Thirty years ago, the first Accord rolled off the line at Honda's Marysville, Ohio, plant, the first car a Japanese automaker assembled in the U.S., changing the competitive landscape of American automaking forever.
From an underdog carmaker known in Japan as a cadre of engine geeks, Honda established a trust with young American consumers not unlike the way today's Millennial generation flocks to Apple stores. "They were seen as dirty-fingernailed motorcycle mechanics and got no respect in Japan," said Dave Cole, chairman emeritus of the Center for Automotive Research. "So they decided to grow elsewhere to become a strong international company."
Since those early industrial seedlings nurtured in what used to be Ohio cornfields, Honda's North American manufacturing network now spans seven auto plants in the U.S., Canada and Mexico with more under construction, in addition to its motorcycle and power equipment operations.

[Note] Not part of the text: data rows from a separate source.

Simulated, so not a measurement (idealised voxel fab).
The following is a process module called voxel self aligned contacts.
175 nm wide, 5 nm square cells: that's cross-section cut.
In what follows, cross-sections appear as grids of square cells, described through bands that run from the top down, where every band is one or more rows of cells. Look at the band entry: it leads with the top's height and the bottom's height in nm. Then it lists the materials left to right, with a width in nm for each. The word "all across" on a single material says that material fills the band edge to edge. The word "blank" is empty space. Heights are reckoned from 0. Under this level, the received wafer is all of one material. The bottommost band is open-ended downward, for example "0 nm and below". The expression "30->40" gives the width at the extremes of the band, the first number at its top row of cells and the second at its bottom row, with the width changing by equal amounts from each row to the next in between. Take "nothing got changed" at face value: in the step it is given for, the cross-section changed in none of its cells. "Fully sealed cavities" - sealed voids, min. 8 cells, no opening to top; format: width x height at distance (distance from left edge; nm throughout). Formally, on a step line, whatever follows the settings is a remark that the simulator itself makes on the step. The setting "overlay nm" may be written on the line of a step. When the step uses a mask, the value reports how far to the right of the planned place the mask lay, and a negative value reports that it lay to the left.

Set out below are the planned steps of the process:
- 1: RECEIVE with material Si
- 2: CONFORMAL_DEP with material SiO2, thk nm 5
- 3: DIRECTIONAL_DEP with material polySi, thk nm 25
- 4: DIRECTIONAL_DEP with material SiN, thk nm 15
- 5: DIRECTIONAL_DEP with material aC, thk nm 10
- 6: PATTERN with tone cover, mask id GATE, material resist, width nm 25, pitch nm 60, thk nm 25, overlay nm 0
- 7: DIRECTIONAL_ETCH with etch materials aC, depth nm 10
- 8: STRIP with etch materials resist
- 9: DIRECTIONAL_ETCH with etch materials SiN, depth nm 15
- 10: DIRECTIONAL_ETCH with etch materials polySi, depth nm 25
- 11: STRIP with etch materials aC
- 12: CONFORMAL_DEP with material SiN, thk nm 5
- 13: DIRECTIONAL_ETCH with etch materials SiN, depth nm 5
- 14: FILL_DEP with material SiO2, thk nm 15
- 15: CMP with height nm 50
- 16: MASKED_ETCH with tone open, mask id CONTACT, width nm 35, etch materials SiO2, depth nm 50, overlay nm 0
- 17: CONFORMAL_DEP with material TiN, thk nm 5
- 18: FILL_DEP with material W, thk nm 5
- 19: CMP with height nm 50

Honda has invested $12.3 billion in the U.S. -- $8 billion in Ohio -- employs more than 26,000 Americans and has never laid off a worker. Workers were retained and paid for months when Ohio plants cut production following the tsunami in Japan.
The original silver-gray 1983 Accord that rolled off the line Nov. 1, 1982, with a blue and white Ohio license plate "USA 001" is on display at the Henry Ford museum in Dearborn.
Though its world headquarters remains in Japan, Honda makes and sells more cars in North America than in any other continent. The seven plants can produce 1.63 million vehicles a year now and will boost annual capacity to 1.92 million vehicles when a new$800-million plant in Celaya, Mexico, starts production in 2014.
"It has had the most profound effect on the industry," said Michael Robinet, managing director of IHS Automotive Consulting in Northville. It wasn't just the introduction of Japanese culture, but philosophies and practices that helped establish new benchmarks for engineering, manufacturing and quality.
The competition made everyone's cars better.
"Honda showed a Japanese company could go into the American heartland and establish a non-union facility with unique and foreign work practices and suppliers and be successful and continue to expand over a quarter century," Robinet said.
Amid tremendous skepticism, "they showed American workers could build vehicles as well as other countries," he said. Workers were recruited primarily from rural communities, where many applicants tended to their farms before or after clocking out from the factory.
Honda will invest another $2 billion by 2014 in the U.S., Canada and Mexico and the roughly 900 engineers at Honda R&D Americas in Ohio are charged with developing global vehicles such as the next-generation Civic for 2016 and a new NSX sports car.
But the company's resolution to do everything itself when others outsource and form partnerships has raised questions about whether the strategy will continue to be a winning one.
Recently industry observers have attacked Honda's styling, which has never been particularly daring, as too bland. The new Civic is getting a hasty redesign.
Honda's three-decade journey began with former Ohio Gov. James Rhodes and Honda founder Soichiro Honda. Rhodes convinced Honda-san to start making motorcycles in Marysville in 1979. That led to a $3.9-billion investment and the car assembly plant that launched three years later.